At midnight, in a Mississippi delta town, at the crossroads of highways 61 and 49, Robert Johnson sold his soul to the devil to learn to play a guitar. So in that little Clarksdale, Mississippi, delta town, according to legend, the blues was born. And, so was I.

As a kid, I used to think that story was so cool. My mother wasn’t as impressed as I was. She said: “Larry, there’s nothing in this town for you. I don’t want you working your whole life standing on your feet in a grocery store like your dad. You got to grow up; you got to get educated; and, you got to get out of here. This town is nothing but a graveyard with streetlights. You know, I’ve been reading in Photoplay magazine about these movie stars that are out in Hollywood. Now, they’re important. I want you to grow up, get educated, go to Hollywood and meet these important movie stars. In fact, I went to Memphis, and I went to Goldsmith’s, and I bought a red dress, and I put in a box, and I put it under the bed. I’m not going to wear that red dress until you invite me to California to meet all those important people, and you get to produce one of those great movies and tell a great story.”

Well if that’s not a chicken bone in your throat, or a monkey on your back.

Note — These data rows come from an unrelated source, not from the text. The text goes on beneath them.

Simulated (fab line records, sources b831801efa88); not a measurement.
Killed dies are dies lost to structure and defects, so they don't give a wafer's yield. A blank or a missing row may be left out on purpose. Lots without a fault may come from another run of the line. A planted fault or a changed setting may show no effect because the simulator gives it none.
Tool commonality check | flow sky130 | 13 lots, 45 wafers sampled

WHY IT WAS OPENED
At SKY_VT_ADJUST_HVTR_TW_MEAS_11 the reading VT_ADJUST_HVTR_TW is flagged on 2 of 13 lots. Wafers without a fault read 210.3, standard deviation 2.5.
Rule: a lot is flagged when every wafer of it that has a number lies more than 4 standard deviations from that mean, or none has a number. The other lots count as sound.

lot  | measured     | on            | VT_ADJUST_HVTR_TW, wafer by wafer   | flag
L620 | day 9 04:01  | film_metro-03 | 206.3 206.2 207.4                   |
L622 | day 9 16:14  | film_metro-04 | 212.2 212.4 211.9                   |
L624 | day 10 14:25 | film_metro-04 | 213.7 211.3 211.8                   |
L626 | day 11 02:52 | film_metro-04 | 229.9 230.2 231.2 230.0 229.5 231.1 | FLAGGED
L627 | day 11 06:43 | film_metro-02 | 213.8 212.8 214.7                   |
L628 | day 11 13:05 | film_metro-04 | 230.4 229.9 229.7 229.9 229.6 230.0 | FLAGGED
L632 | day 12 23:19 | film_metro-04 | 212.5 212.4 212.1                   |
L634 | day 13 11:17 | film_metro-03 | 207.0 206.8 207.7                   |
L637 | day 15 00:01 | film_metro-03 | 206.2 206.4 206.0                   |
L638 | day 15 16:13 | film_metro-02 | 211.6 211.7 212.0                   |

I graduated law school at Ole Miss, and my dad gave me $700. I had a black Oldsmobile with maroon interior. I put all my clothes on a rack in my car and drove three days. I got off at 10 o’clock at night at the corner of Hollywood and Vine, next to the Capitol Records building. It was pouring down raining, and I just started crying because I finally came home. That’s what I was going to do with my life. It just so happens that my mother encouraged me, but I loved the arts, too, and that’s what I wanted to do.

Well more than 45 years later, 26 movies, 250 stars I’ve represented, and a lot of great things have happened to me. I realized that along the way in order to achieve all of this and in order to become “important” and to meet “important” people … well, I didn’t sell my soul to the devil, but I did dance with him quite often.

I wasn’t proud of it, but I was in a town that in order to survive, let alone succeed, you find yourself slowly, slowly making little compromises that you don’t even know you’re making. I guess the only time I ever really knew I was making them was when I would talk to my sister, who still lived in Clarksdale, or my brother. When I would meet with them and see them I would realize that while I still had a lot of my accent, I had lost my innocence along the way.

It wasn’t until about three years ago where, in my continued rush, my life had changed a bit. I had a wife, and now an 11-year-old daughter and an 8-year-old son. I finally had time for people other than me. You know, I was so busy being important that I didn’t have time for a family, so I was late in life before I took a wife, and now I have a family, which changed my sort of directions.

I made a movie called Amish Grace about a schoolhouse shooting in the Amish country in Pennsylvania. It’s about forgiveness: how the Amish forgave the killer and showed compassion. It’s how forgiveness can transcend tragedy.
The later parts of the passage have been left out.